Let's say you don't know anything about software testing. It makes sense that, to figure out status, you could be able to reduce the work to a set of basic primitives - maybe test cases. Then you can count the total number of test cases, the number to go, do some simple arithmetic, and come up with the percentage complete of the project, right?
A little more arithmetic, and we can come up with a predicted end-date of the project.
Likewise, if we have another primitive - say a bug report, and a field in bug tracker to indicate if the bug was discovered pre-or-post release, we can calculate our defect detection percentage - DDP.
With just a few of these "hard" measurements in place, we can manage our test - even who development projects quantitatively
, accomplishing the goals of CMMI level four, possibly five.

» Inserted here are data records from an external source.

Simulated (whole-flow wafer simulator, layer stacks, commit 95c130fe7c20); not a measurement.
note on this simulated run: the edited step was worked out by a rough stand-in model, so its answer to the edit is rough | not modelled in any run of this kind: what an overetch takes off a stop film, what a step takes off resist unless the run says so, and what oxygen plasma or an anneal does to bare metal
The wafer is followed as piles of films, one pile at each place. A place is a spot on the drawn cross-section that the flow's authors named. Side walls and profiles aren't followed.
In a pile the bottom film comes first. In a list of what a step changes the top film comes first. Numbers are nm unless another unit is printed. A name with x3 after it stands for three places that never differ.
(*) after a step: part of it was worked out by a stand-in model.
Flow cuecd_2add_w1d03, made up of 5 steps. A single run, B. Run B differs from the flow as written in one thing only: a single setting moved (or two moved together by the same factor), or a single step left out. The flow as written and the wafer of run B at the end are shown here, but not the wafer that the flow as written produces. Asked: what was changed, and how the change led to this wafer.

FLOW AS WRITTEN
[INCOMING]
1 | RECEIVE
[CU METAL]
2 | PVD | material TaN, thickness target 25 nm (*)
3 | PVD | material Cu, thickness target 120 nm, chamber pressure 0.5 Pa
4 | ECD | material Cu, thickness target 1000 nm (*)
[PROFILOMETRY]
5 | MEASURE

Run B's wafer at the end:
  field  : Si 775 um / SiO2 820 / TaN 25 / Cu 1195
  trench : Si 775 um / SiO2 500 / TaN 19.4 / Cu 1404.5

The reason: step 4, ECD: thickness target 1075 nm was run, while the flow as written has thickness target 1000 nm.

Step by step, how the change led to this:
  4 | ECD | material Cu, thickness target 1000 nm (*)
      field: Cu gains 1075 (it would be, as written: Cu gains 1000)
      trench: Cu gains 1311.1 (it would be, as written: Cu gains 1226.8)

No, really, you can. I interviewed the CMMI product manager, J. Michael Phillips, in December of 2009, and he said so. The core metrics he recommended were something like time, features, productivity (source lines of code), and defects. If you want advice on how to perform this kind of best practice, you only need look to the latest issue of Professional Tester Magazine
What follows is a true story.
The Great CD Debacle
Not too many years ago I was hired into a remote office of a Fortune 200 company we'll call BigCo. BigCo has many businesses, but the purchasing organization created a sort of yellow pages for construction materials - big, thick, multi-volume books that had every product you could think of, and how to buy them. BigCo bought this much smaller product company, which I will call TinyDiv, in order to get technology to create and compile electronic catalogs onto a CD. The general idea was to ship compact disks instead of it's multi-volume (thick) sales catalogs. (Yes, folks, this was before the web was popular)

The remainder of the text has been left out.